For more information regarding layers, refer to the TensorRT-RTX Operator documentation.
Importing a Model Using the ONNX Parser#
Now, the network definition must be populated from the ONNX representation. The ONNX parser API is in the file NvOnnxParser.h
, and the parser is in the nvonnxparser
C++ namespace.
#include “NvOnnxParser.h”
using namespace nvonnxparser;
You can create an ONNX parser to populate the network as follows:
IParser* parser = createParser(*network, logger);
Then, read the model file and process any errors.
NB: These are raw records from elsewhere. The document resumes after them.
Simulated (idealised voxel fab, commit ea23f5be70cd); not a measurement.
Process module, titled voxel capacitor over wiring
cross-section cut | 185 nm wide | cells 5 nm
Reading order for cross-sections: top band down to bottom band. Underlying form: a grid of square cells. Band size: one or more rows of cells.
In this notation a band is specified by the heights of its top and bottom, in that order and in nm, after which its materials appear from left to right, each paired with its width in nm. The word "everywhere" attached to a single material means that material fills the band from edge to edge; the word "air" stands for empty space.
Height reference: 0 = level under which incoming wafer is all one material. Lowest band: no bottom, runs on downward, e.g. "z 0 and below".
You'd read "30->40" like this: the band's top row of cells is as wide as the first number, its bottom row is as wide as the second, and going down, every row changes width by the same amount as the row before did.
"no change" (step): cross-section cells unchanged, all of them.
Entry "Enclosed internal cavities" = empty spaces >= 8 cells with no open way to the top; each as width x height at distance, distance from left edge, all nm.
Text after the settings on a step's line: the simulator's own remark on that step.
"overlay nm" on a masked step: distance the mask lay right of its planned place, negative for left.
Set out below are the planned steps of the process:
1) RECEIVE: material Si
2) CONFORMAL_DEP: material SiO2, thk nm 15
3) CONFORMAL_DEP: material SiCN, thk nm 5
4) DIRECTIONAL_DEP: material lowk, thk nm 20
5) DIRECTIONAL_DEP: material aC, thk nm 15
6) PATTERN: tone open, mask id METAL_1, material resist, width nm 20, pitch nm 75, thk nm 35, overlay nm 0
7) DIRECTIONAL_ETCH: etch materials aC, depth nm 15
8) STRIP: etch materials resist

parser->parseFromFile(modelFile,
static_cast<int32_t>(ILogger::Severity::kWARNING));
for (int32_t i = 0; i < parser->getNbErrors(); ++i)
{
std::cout << parser->getError(i)->desc() << std::endl;
}
An important aspect of a TensorRT-RTX network definition is that it contains pointers to model weights, which the builder copies into the optimized engine. Since the network was created using the parser, the parser owns the memory occupied by the weights, so the parser object should not be deleted until after the builder has run.
Building a TensorRT-RTX Engine#
The next step is to create a build configuration specifying how TensorRT-RTX should optimize the model.
IBuilderConfig* config = builder->createBuilderConfig();
This interface has many properties that you can set to control how TensorRT-RTX optimizes the network. One important property is the maximum workspace size. Layer implementations often require a temporary workspace, and this parameter limits the maximum size that any layer in the network can use. If insufficient workspace is provided, TensorRT-RTX may not be able to find an implementation for a layer. By default, the workspace is set to the total global memory size of the given device; restrict it when necessary, for example, when multiple engines are to be built on a single device.
config->setMemoryPoolLimit(MemoryPoolType::kWORKSPACE, 1U << 20);
Another significant consideration is the maximum shared memory allocation for the CUDA backend implementation. This allocation becomes pivotal in scenarios where TensorRT-RTX needs to coexist with other applications, such as when both TensorRT-RTX and DirectX concurrently utilize the GPU.
config->setMemoryPoolLimit(MemoryPoolType::kTACTIC_SHARED_MEMORY, 48 << 10);
Once the configuration has been specified, the engine can be built.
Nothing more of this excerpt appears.